The basic idea is that PetaPoco will generate a method to hydrate a POCO at runtime by examining the IDataReader and creating a one off factory method to perform the conversion, so lets dive in and have a look at what PetaPoco is doing. A useful place to start is by looking at how the dynamically created method will be used.

At this point it is worth mentioning that PetaPoco makes use of the Dynamic Language Runtime introduced as part as .Net 4.0 and the ExpandoObject type. This means that you can return a Dynamic ExpandoObject type with the properties matching the fields returned from the IDataReader. It also supports .Net 3.5 without the DLR with #if directives. I am going to assume that we are using .Net 4.0 and will be looking at the code used to return an ExpandoObject.

This particular usage is from the Query method, which returns and IEnumerable, where T is the type of the POCO you want to return. Inside you will find this:

var factory = pd.GetFactory(cmd.CommandText, _sharedConnection.ConnectionString, 
   ForceDateTimesToUtc, 0, r.FieldCount, r) as Func<IDataReader, T>;
using (r)
{
	while (true)
	{
		T poco;
		try
		{
			if (!r.Read())
				yield break;
			poco = factory(r);
		}
		catch (Exception x)
		{
			OnException(x);
			throw;
		}

		yield return poco;
	}
}

Our first clue is that the the Query used the GetFactory method to return a factory which is then used to return the POCOs for the IEnumerable one at at time using the yield return. Notice that the return type from GetFactory is cast to a Func as GetFactory return a Delegate.

public Delegate GetFactory(string sql, 
                string connString, bool ForceDateTimesToUtc, 
                int firstColumn, int countColumns, IDataReader r)

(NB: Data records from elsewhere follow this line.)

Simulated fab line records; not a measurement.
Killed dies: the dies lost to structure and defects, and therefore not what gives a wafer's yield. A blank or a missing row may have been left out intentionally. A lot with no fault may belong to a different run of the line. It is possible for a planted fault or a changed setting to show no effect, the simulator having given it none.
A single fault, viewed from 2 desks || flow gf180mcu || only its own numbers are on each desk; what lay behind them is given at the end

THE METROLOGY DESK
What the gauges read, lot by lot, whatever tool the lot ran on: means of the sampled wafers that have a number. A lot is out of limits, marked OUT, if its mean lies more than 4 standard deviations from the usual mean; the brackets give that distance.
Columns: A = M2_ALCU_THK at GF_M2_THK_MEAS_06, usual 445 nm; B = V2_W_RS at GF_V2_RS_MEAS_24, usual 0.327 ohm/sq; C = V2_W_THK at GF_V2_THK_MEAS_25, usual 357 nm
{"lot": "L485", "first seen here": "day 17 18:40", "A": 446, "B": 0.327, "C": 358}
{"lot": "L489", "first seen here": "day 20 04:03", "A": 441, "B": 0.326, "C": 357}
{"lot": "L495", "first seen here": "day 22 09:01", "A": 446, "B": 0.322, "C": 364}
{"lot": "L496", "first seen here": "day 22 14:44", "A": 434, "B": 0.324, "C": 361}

The first part of the GetFactory does some caching to ensure that there is reuse of the factories as far as possible, than a new DynamicMethod is created:

var m = new DynamicMethod("petapoco_factory_" + PocoFactories.Count.ToString(), 
    type, new Type[] { typeof(IDataReader) }, true);

This particular constructor creates an anonymously hosted dynamic method which means the dynamic method is associated with an anonymous assembly, rather than an exisitng type. This isolates the dynamic method from the other code and provides some safety to be used in partial trust environments. The constructor takes a name, a return type (in this case the POCO type), a Type[] containing the parameter types (just the one, the IDataReader) and a bool that sets [italic]restrictedSkipVisibility allowing the method access to private, protected and internal methods from existing types.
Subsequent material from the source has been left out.